This function is supposed to wait until all pending callbacks have been
executed. This is useful in some contexts where we tear down some
context (like a VNET jail and its associated UMA zones) synchronously,
and we want to make sure that all pending asynchronous callbacks (which
may free objects to said UMA zones) have run first.
The implementation schedules a callback on each CPU and waits for them
all to run. This assumes that, on a given CPU, callbacks are executed
in the order that they are pushed. This assumption depends on the
implementation of epoch_call_task() and ck_epoch_poll_deferred(), and it
is not true in general.
Callbacks are pushed onto a per-CPU stack in LIFO order.

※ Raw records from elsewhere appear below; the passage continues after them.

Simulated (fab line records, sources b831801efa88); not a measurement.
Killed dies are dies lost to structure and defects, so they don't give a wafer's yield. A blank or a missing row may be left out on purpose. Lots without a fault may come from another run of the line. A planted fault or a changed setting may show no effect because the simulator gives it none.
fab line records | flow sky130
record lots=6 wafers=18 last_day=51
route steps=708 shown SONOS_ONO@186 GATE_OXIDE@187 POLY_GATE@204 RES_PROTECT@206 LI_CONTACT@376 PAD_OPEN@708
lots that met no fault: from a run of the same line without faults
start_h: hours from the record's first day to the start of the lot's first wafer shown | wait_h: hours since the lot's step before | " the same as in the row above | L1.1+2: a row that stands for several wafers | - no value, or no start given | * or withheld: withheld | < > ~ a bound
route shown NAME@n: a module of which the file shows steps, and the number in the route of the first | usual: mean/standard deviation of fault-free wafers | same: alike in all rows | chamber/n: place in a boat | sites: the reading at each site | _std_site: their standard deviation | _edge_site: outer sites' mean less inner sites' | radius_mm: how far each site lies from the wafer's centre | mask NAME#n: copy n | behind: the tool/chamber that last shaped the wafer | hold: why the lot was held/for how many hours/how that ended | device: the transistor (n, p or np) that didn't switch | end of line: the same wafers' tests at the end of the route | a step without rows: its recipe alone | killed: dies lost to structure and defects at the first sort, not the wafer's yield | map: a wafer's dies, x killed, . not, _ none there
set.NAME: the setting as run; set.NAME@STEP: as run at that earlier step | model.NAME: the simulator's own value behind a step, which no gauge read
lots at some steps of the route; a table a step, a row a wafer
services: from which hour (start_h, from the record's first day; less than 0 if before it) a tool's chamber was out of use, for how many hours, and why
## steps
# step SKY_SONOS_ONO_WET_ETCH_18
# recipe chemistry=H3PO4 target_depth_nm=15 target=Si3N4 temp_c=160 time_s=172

ck_epoch_poll_deferred() first pulls out the callbacks from epoch - 2,
which are always safe to execute, and in so doing reorders them such
that the oldest callback as at the top of the stack, so in this case,
epoch_call_task() will execute them in order. However,
ck_epoch_poll_deferred() may determine that it is safe to execute
callbacks from epoch - 1 (or even from the current epoch if there are
no active readers), and in this case it will push those callbacks onto
the returned stack. This means that epoch_call_task() will invoke those
newer destructors before the older ones, which means that
epoch_drain_callbacks() may return early.
Fix the correctness problem by simply doing all of this twice: once the
first callback is invoked, we know that all of the callbacks that were
pending at the time that epoch_drain_callbacks() was called are
scheduled to be executed, so when the second callback is executed we
know that they must be finished.
I note that in an ideal world, this function would not exist, and all of
the teardown would happen asynchronously, rather than the current
mismash of synchronous and asynchronous cleanup.